The NCW team met a delegation of protesters and will ask for an explanation from the police, before submitting its final report.

news Protest Sunday, January 12, 2020 - 12:26

A fact-finding team of the National Commission for Women arrived in Andhra Pradesh on Sunday to inquire into the manhandling of women protesters during the ongoing protest against shifting the state's capital from Amaravati. 

Responding to several tweets that showed women being manhandled by police personnel in Amaravati, NCW Chairperson Rekha Sharma had earlier said that the Commission was taking cognisance of the incidents.

Members of a joint action committee (JAC) for protection of Amaravati as the state capital, met the team and submitted a representation along with photographs and videos as proof of the police assault.
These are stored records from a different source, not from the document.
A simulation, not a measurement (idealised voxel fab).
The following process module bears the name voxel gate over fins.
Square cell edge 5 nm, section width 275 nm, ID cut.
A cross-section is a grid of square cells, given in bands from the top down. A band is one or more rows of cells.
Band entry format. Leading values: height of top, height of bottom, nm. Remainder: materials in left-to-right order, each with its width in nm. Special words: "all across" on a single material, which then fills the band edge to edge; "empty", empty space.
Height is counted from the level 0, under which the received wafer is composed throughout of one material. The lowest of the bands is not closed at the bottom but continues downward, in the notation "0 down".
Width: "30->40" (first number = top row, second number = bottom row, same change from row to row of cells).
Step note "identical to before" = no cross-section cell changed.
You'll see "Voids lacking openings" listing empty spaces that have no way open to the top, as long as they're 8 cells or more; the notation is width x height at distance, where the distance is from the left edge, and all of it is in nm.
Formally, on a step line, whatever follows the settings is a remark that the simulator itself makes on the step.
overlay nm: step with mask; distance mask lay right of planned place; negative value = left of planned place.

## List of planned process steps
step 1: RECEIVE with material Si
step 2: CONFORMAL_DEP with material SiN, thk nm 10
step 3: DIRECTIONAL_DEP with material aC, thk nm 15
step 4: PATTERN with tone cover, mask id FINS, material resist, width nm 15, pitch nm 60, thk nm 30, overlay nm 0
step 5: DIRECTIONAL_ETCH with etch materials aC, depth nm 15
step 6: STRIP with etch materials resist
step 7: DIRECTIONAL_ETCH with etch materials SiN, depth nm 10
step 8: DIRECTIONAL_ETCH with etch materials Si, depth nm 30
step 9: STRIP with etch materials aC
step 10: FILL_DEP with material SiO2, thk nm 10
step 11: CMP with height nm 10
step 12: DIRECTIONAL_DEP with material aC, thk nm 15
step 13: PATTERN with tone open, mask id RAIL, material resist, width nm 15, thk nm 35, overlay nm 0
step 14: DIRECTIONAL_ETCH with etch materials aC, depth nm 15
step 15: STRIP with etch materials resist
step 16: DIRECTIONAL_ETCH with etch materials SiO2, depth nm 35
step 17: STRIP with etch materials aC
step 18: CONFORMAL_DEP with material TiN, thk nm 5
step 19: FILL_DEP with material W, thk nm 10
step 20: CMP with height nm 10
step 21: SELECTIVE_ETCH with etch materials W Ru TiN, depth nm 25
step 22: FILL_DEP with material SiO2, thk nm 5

The JAC also sought strict action against the police personnel involved. 

Backed by opposition parties, scores of farmers have been staging protests in Amaravati over the last one month, against the YSRCP government's proposal to decentralise the capital -- setting up the legislature in Amaravati, the executive branch in Visakhapatnam and the judiciary in Kurnool.

The police have been cracking down on protests citing orders under Section 144 Cr PC (banning assembly of more than four people) and Section 30 of Indian Police Act in the area for preventing the foot march.

Earlier this week, reports from Vijayawada, Guntur and the Amaravati region suggested that the police allegedly manhandled women and forcibly dumped them into vans, to be driven away to police stations.

The Telugu Desam Party (TDP) alleged that police not only manhandled women protestors but also abused them in filthy language.

Speaking to reporters after meeting the NCW team, Guntur MP from the TDP, Galla Jayadev said, "For close to a month, as protests are going on in Amaravati, the government has been 'abusing' Section 144. It has been assaulting peaceful demonstrators including women and farmers, and treating them inhumanely."

"The visuals have been circulating on social media for everyone to see. We are hoping for some relief. We also hope that the state government revokes Section 144 and restores our right to protest peacefully," he added.

TDP official spokesperson P Anuradha, who was also part of the JAC delegation, lashed out at Vasireddy Padma, the Chairperson of the State Women’s Commission.

Padma had triggered a row earlier this week, stating that the women were being used as pawns, by their "men who are hiding behind them."

"I'm very sorry to say that the state Women's Commission has been silent on the atrocities going on in Amaravati. The chairperson's statement has been detrimental to women's rights in the state," Anuradha said.

"We have explained everything that has happened here and we have submitted evidence. We are hoping that action is taken as quickly as possible," she added.

The NCW team is now expected to ask for an explanation from the police, before submitting its final report to the Chairperson in New Delhi.

Responding to the reports earlier this week, Guntur Rural Superintendent of Police Ch Vijaya Rao had said in a statement that they had not manhandled any women.

"The police did not attack anybody or resort to lathi-charge. Also, only women constables were used against women protesters," the SP claimed.  

The senior official also said that they would take legal action against those circulating fake videos and pictures, alleging police atrocities on women.